BERLIN (AP) - Germany’s governing parties lost significant support in a state election Sunday that was marked by discontent with infighting in Chancellor Angela Merkel’s national government and prompted calls for her coalition to get its act together quickly.
Merkel’s conservatives emerged with an extremely lackluster win from the vote for the central Hesse region’s state legislature. Her center-left governing partners’ dismal performance left them level with the resurgent Greens in second place, while the far-right Alternative for Germany entered the last of Germany’s 16 state parliaments.
Merkel’s conservative Christian Democratic Union was defending its 19-year hold on Hesse, previously a stronghold of the center-left Social Democrats, the chancellor’s coalition partners in Berlin.
Speculation has been widespread before the vote that a disastrous result for either or both parties could further destabilize the national government, prompting calls for the Social Democrats to walk out and possibly endangering Merkel’s own position. On Sunday, government leaders appeared keen to try and keep the show on the road.
Andrea Nahles, the Social Democrats’ leader, said that “the state of the government is unacceptable.”
She said her party would insist on Merkel’s governing coalition agreeing on “a clear, binding timetable” for implementing projects, adding that its implementation ahead of an already-agreed midterm review next fall will show “whether we are still in the right place in this government.”
The CDU’s general secretary, Annegret Kramp-Karrenbauer, said the coalition needs to identify “three concrete projects for the coming months that we implement.” She didn’t specify what they might be.
Hesse’s conservative governor, Volker Bouffier, told supporters that “the message this evening to the parties in the government in Berlin is clear: people want less argument, more objectivity, more solutions.”
Merkel’s CDU won 27 percent of the vote Sunday and the Social Democrats 19.8 percent. When Hesse last elected its state legislature in 2013 - on the same day that Merkel, at the height of her power, won a third term as chancellor - they won 38.3 and 30.7 percent, respectively. It was the worst result in the region for the Social Democrats since World War II.
There were big gains for the Greens, who took 19.8 percent of the vote, compared with 11.1 percent five years ago. And the anti-migration, anti-establishment Alternative for Germany won 13.1 percent.
The pro-business Free Democrats won 7.5 and the Left Party 6.3 percent of the vote.
Voters have appeared generally satisfied with Bouffier’s outgoing state government. It was the first coalition between the CDU and the traditionally left-leaning Greens to last a full parliamentary term, and an unexpectedly harmonious alliance.
But only the Greens, who are in opposition nationally, benefited at the polls.

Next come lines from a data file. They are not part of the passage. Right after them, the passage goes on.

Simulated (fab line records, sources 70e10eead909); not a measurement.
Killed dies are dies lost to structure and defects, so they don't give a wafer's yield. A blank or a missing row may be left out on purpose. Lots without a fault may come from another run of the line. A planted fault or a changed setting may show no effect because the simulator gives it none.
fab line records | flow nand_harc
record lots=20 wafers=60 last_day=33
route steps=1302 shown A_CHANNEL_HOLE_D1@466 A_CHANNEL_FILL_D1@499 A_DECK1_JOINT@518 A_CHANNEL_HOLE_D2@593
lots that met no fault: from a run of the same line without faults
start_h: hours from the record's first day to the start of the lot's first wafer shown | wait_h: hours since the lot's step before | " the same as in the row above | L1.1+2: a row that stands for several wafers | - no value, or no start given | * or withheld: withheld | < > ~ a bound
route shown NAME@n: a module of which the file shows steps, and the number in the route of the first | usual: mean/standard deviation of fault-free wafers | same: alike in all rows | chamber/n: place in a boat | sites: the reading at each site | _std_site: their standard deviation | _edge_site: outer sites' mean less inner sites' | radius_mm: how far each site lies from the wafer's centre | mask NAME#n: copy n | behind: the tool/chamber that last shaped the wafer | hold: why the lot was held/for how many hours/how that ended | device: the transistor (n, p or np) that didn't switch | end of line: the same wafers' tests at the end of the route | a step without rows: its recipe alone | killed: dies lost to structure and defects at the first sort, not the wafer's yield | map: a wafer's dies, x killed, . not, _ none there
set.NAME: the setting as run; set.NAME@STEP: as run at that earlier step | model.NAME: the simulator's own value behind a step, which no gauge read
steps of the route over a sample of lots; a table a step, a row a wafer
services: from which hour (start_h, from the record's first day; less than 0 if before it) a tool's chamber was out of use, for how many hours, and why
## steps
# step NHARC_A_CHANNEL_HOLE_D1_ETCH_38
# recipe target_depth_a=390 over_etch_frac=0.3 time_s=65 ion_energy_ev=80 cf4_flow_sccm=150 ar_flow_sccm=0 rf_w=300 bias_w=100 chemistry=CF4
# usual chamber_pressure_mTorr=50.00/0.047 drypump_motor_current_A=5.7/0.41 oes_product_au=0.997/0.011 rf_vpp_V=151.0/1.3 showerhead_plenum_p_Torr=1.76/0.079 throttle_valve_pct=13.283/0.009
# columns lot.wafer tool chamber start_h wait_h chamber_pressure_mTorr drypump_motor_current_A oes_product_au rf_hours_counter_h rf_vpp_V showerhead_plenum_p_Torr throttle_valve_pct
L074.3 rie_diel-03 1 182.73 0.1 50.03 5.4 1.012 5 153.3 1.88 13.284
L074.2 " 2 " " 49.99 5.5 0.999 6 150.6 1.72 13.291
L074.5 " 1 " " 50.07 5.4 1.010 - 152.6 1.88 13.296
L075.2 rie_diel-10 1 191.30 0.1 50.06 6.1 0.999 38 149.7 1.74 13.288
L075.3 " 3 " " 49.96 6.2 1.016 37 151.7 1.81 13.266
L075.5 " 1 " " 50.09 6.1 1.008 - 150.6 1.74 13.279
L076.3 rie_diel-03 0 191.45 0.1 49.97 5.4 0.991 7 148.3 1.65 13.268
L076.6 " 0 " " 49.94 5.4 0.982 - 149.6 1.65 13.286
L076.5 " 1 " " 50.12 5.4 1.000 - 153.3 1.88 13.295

The result left Bouffier’s outgoing CDU-Green coalition with a one-seat parliamentary majority. A CDU-Social Democrat coalition, or a combination of the Social Democrats, Greens and Free Democrats, would also have a one-seat majority, but neither appears very likely.
The election campaign in prosperous Hesse, which includes Germany’s financial center of Frankfurt, has been largely overshadowed by the woes of a federal coalition in office only since March. The state is home to 6.2 million of Germany’s 82 million people.
Two weeks ago, both Merkel’s partners in the federal “grand coalition” of what have traditionally been Germany’s strongest political forces - the Christian Social Union, the Bavaria-only sister to the chancellor’s CDU, and the Social Democrats - were battered in a state election in neighboring Bavaria.
The Social Democrats, who were badly beaten in last year’s national election, only reluctantly entered Merkel’s fourth-term national government in March. Many are dismayed by what has happened since.
The government has been through two major crises, first over whether to turn back small numbers of migrants at the German-Austrian border and then over what to do with the head of Germany’s domestic intelligence service after he was accused of downplaying far-right violence against migrants. It has failed to convince voters that it’s achieving much on other matters.
Karl-Rudolf Korte, a political science professor at the University of Duisburg-Essen, predicted on ZDF television that its leaders “will do everything to save the ’grand coalition’ for the next three years.”
Being able to keep Bouffier, a deputy CDU leader, as governor would stabilize Merkel in the short term, he said. Germany’s chancellor of the past 13 years has indicated that she will seek another two-year term as CDU leader in December.